Thomas Traherne is an Easter writer, full of the joys of spring, and of the endlessly searchable Universe. He uses the word ‘world’ to mean the Universe in this passage. What we have learned of the measures of the world since his time only reinforces the wisdom of his reflection. Let us enjoy creation and notice our felicity – our happiness in that enjoyment – and be grateful.

The world is round, and endlessly unsearchable every way.

What astronomer, what mathematician, what philosopher did ever comprehend the measures of the world? The very Earth alone being round and globous, is illimited. It hath neither walls nor precipices, nor bounds, nor borders. A man may lose himself in the midst of nations and kingdoms. And yet it is but a centre compared to the universe. The distance of the sun, the altitude of the stars, the wideness of the heavens on every side passeth the reach of sight, and search of the understanding. And whether it be infinite or no, we cannot tell.

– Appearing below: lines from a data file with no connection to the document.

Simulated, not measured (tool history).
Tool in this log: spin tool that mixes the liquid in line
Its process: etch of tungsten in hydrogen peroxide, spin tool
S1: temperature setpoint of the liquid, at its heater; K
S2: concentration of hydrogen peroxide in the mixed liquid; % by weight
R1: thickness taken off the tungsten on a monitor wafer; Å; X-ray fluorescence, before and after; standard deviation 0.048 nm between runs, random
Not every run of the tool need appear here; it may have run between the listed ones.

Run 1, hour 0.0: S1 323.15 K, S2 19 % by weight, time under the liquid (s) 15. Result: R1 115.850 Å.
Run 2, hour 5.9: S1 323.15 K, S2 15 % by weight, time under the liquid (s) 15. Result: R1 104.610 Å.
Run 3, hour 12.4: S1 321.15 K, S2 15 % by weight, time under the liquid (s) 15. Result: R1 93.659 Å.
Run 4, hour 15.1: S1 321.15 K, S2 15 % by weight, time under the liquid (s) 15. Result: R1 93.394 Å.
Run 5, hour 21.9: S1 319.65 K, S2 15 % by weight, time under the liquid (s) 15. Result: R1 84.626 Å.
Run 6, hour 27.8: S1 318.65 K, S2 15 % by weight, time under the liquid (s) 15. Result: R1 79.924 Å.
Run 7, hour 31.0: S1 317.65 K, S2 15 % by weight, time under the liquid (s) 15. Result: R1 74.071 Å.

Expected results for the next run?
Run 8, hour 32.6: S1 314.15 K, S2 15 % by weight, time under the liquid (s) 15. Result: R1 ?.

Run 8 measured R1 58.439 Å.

The Eternity of God is so apparent in it, that the wisest of philosophers thought the world eternal. We come into it, leave it, as if it had neither beginning nor ending. Concerning its beauty I need say nothing. No man can turn unto it, but must be ravished with its appearance. Only thus much, since these things are so beautiful, how much more beautiful is the author of them? But the beauty of God is invisible, it is all Wisdom, Goodness, Life and Love, Power, Glory, Blessedness &c. How therefore shall these be expressed in a material world? His wisdom is expressed in manifesting His infinity in such a commodious manner. He hath made a penetrable body in which we may stand, to wit the air, and see the Heavens and the regions of the Earth, at wonderful distances. His goodness is manifest in making that beauty so delightful, and its varieties so profitable. The air to breathe in, the sea for moisture, the earth for fertility, the heavens for influences, the Sun for productions, the stars and trees wherewith it is adorned for innumerable uses. Again His goodness is seen, in the end to which He guideth all this profitableness, in making it serviceable to supply our wants, and delight our senses: to enflame us with His love, and make us amiable before Him, and delighters in His blessedness.

God … hath drowned our understanding in a multitude of wonders: transported us with delights and enriched us with innumerable diversities of joys and pleasures. The very greatness of our felicity convinceth us that there is a God.